It will be found, however, that the words mystic and mystical are very loosely used and cover not only the pure mystic, with his visions and sensory reactions, but also those who are transiting into the realm of pure knowledge and of certainty. They cover those states which are unexpected and intangible, being based on pure aspiration and devotion, and also those which are the outcome of an ordered intelligent approach to Reality, and which are susceptible of repetition under the laws which the knower has learnt. Bertrand Russell deals with these two groups in a most interesting way, though he uses the one term Mystic in both relations. His words form a most fascinating prelude to our theme. [69]

"Mystical philosophy, in all ages and in all parts of the world, is characterized by certain beliefs which are illustrated by the doctrines we have been considering."

"There is, first, the belief in insight as against discursive analytic knowledge; the belief in a way of wisdom, sudden, penetrating, coercive, which is contrasted with the slow and fallible study of outward appearance by a science relying wholly upon the senses..."

"The mystic insight begins with the sense of a mystery unveiled, of a hidden wisdom now suddenly become certain beyond the possibility of a doubt. The sense of certainty and revelation comes earlier than any definite belief. The definite beliefs at which mystics arrive are the result of reflection upon the inarticulate experience gained in the moment of insight..."
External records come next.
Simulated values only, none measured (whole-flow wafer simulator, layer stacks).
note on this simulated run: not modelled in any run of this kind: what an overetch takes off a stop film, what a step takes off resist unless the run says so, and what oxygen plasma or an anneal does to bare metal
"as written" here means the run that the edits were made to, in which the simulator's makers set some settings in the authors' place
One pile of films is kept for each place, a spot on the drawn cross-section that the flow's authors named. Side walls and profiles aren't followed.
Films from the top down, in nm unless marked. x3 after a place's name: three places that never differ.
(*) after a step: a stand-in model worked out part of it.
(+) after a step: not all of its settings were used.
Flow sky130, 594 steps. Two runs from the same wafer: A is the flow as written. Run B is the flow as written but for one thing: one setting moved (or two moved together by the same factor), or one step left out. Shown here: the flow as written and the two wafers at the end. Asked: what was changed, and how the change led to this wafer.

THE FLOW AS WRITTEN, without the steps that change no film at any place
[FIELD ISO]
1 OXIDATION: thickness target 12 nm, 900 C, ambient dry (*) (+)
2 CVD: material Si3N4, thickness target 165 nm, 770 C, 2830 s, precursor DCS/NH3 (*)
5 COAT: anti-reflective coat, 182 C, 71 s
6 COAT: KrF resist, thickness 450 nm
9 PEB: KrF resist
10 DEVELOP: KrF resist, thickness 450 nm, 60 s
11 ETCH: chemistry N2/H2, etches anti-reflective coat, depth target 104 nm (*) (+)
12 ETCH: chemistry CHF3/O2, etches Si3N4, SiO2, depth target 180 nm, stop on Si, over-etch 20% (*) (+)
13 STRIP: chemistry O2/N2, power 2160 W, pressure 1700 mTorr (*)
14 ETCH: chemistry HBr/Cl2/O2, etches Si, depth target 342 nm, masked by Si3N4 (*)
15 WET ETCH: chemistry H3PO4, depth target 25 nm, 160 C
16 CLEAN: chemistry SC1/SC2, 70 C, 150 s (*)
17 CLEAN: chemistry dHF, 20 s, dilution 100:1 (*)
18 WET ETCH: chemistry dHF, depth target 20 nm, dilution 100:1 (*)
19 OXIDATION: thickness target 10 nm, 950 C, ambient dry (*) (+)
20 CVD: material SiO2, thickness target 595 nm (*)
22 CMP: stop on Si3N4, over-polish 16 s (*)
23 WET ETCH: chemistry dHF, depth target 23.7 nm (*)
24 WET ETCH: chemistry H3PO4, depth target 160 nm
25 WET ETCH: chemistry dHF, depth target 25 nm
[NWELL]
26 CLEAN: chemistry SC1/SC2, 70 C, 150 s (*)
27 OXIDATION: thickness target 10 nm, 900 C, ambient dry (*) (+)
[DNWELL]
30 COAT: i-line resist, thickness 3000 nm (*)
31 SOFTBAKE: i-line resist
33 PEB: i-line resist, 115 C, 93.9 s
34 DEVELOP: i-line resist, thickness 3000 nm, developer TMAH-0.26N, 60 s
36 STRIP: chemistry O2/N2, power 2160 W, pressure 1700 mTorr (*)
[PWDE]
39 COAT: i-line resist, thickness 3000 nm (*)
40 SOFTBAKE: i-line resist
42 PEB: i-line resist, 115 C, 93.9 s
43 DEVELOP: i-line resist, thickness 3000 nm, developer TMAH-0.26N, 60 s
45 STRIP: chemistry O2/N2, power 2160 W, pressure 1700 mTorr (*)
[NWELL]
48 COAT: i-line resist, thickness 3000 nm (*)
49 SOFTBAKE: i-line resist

"The first and most direct outcome of the moment of illumination is belief in the possibility of a way of knowledge which may be called revelation or insight or intuition, as contrasted with sense, reason and analysis, which are regarded as blind guides leading to the morass of illusion. Closely connected with this belief is the conception of a Reality behind the world of appearance and utterly different from it. This Reality is regarded with an admiration often amounting to worship; it is felt to be always and everywhere close at hand, thinly veiled by the shows of sense, ready, for the receptive mind, to shine in its glory even through the apparent folly and wickedness of Man. The poet, the artist, and the lover are seekers after that glory: the haunting beauty that they pursue is the faint reflection of its sun. But the mystic lives in the full light of the vision: what others dimly seek he knows, with a knowledge beside which all other knowledge is ignorance."

"The second characteristic of mysticism is its belief in unity, and its refusal to admit opposition or division anywhere..."

"A third mark of almost all mystical metaphysics is the [70] denial of the reality of Time. This is an outcome of the denial of division; if all is one, the distinction of past and future must be illusory..."

"The last of the doctrines of mysticism which we have to consider is its belief that all evil is mere appearance, an illusion produced by the divisions and oppositions of the analytic intellect. Mysticism does not maintain that such things as cruelty, for example, are good, but it denies that they are real: they belong to that lower world of phantoms from which we are to be liberated by the insight of the vision..."
- Russell, Bertrand, Mysticism and Logic, pages 8, 9, 10, 11.